Another funny thing about being young is that you have all these great ideas and think that you're the first one to have them. Or you come up with a solution so simple that you can't believe that no one's ever tried it before and what idiots the older folks are for not trying it that way. It never occurs to a young person that someone did try it that way 20 years ago and it didn't work then, either.

I imagine some old-timey dinosaur saying to the neighborhood kids "Don't go swimming in those tar pits!" and the young whipper-snapper dinosaur saying "We want to be who we are and not live by your stodgy old rules!" And the result of it is fossil fuel.

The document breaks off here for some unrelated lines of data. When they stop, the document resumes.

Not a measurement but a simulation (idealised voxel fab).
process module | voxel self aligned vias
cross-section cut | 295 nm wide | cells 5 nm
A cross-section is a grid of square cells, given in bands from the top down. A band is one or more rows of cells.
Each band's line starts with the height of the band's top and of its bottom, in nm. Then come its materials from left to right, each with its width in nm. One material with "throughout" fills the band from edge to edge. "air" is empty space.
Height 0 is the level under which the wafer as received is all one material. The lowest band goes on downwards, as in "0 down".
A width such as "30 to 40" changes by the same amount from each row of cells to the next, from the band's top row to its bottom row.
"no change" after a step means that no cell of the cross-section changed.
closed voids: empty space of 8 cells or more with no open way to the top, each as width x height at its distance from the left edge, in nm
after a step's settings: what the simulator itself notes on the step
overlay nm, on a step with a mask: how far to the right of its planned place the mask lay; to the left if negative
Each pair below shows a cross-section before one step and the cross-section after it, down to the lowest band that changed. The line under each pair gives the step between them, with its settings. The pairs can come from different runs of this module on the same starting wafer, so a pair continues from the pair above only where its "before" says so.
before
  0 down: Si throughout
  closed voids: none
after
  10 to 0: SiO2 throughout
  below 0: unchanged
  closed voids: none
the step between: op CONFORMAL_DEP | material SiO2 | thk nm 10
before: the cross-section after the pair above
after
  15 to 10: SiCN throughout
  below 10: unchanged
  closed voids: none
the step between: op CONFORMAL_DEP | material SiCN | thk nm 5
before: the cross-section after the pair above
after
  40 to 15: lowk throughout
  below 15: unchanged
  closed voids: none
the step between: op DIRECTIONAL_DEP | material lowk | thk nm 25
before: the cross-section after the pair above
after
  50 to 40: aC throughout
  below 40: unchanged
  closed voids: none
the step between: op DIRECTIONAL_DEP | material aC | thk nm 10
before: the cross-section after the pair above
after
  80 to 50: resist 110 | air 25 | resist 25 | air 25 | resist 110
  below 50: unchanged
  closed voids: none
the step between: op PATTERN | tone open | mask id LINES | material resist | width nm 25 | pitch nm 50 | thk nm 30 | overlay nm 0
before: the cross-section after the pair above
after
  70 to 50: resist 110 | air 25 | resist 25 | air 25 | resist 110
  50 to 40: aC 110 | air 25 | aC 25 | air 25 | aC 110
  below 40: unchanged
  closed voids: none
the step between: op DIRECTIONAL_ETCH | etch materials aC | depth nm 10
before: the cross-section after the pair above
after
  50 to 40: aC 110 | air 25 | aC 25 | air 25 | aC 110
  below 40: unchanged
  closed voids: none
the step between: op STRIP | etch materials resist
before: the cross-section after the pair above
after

It's kind of ironic that the young folks who think they know everything are so willing to try new and different things. Because if they did know everything they would know that sometimes the established way of doing things is the best way, and that's how it came to be "established". Because the oher ways caused things to blow up. Not that I'm against new and different things: Just that sometimes I think it's best to dip your toes in the water before you dive in. Just ask that Joni woman who paints watercolors holding the paintbrush in her mouth.

But if young folks are hell-bent on change at any cost, just for the sake of change, the vast majority of older folks are dead-set against change of any kind for any reason. This might also be why they drive so slow; not so much because they don't want to get where they're going, but because they're still thinking how great it was where they just were.